And there are other ways of feeding the soil. There is a growing body of knowledge regarding charcoal use or terra preta as a way to establish highly productive soils without nearly the annual input of traditional manure or other soil improvements. John Jeavons suggests that if 60% of cultivated land is maintained as compost crops then soil fertility can be sustained. And an increase in the use of perennial plants could reduce the need for such regular inputs from off site.

Ultimately I think it will be about scale and availability. Some suburban neighborhoods might have vacant lots large enough to pasture animals on perennials grasses as Joel Salatin of Polyface Farm and others do; returning the manure of these animals to the soils of surrounding garden plots. We use backyard chickens to process our own food waste and the food waste from a local restaurant. Is it imported if we move it from the back yard to the front? From the restaurant a mile away into our garden?

Another example is neighborhoods with deciduous trees and the large amount of annual leaves that could be harvested- a great source of carbon for a whole range of compost programs. We have to start thinking outside of the idea of just bringing in fertilizer. I agree with this. But I think there are more options available in our neighborhoods than we might recognize at first glance.

green with a gun said...

I was speaking of importing "fertility", rather than N-P-K specifically. I was imprecise.

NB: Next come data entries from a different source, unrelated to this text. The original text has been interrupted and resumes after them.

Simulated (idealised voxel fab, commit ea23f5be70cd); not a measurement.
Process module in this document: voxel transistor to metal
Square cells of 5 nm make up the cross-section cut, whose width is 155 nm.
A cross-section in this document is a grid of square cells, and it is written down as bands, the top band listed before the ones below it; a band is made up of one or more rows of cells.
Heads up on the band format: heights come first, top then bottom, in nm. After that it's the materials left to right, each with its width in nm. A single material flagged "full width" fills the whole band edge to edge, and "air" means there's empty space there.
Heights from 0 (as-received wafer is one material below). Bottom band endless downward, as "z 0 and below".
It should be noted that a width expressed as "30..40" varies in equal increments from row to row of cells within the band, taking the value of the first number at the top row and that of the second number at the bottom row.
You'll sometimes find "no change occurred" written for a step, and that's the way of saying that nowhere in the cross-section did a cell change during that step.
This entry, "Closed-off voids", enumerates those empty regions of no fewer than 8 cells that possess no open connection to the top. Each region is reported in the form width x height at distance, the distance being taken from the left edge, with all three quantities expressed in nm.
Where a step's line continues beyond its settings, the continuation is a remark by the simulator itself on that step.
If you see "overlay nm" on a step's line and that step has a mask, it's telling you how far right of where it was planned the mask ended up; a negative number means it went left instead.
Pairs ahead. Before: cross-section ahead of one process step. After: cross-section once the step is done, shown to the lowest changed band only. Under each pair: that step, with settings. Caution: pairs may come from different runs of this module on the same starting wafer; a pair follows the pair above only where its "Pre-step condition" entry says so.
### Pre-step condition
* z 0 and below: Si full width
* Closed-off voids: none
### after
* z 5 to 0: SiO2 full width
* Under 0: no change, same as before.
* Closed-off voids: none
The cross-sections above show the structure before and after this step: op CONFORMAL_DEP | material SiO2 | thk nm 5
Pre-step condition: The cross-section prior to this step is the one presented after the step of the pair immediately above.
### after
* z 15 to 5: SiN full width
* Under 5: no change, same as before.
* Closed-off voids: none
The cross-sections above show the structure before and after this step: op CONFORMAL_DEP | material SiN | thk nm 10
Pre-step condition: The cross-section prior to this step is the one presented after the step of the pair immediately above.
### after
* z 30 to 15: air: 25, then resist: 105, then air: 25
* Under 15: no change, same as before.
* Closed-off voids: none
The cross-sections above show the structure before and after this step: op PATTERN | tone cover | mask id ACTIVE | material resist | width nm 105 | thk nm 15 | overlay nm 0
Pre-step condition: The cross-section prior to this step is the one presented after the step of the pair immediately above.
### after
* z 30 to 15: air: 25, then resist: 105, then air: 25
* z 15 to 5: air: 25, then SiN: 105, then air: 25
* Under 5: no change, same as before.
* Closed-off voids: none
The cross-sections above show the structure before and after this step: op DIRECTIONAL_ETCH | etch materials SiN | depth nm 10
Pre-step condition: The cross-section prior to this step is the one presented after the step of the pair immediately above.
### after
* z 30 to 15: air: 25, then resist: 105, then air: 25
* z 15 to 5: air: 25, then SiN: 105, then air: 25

I mean essentially "making good soil." Most suburban areas have, as someone else observed, had their topsoil bulldozed away, turf put on top, and underneath is rock, clay or sand. So those poor bugs are pretty dead, and the soil's not got a good structure, roots won't be getting through, water won't drain properly.

I know this from bitter experience because I turned a little backyard patch of muddy weeds and grass, mostly clay, into proper soil. And I did it by importing fertility - in the kitchen we have a compost bucket, potato peelings and the like go in, combine that with lawn clippings and so on, dig that into the earth, and after a year or two you get good soil.

Now, anyone can do that, but can everyone do that? Where will it all come from? If we want to have backyard gardens, we can, but if everyone wants to, we might run into some shortages of organic matter to add to the soil to improve it.

Now, because we're talking about growing things, the total mass of organic matter would gradually go up, so that eventually all the backyards could have enough. But it's not a trivial thing, it's a matter of years of work - years during which relatively less food would be produced.

nulinegvgv said...

I agree. I think there will be a time lag if there is a serious interruption of food or a price increase that quickly causes a larger percentage of the population to consider growing food. Even with the importation of fertility it takes time to establish good soil. When people ask me how much something is going to cost in regards to growing plants I ask in response, "Do you mean cost in terms of time or money?" In this case money just stands for our ability to bring in fertility. It will take a good bit of one or the other to establish millions of home farm gardens. So let's get started.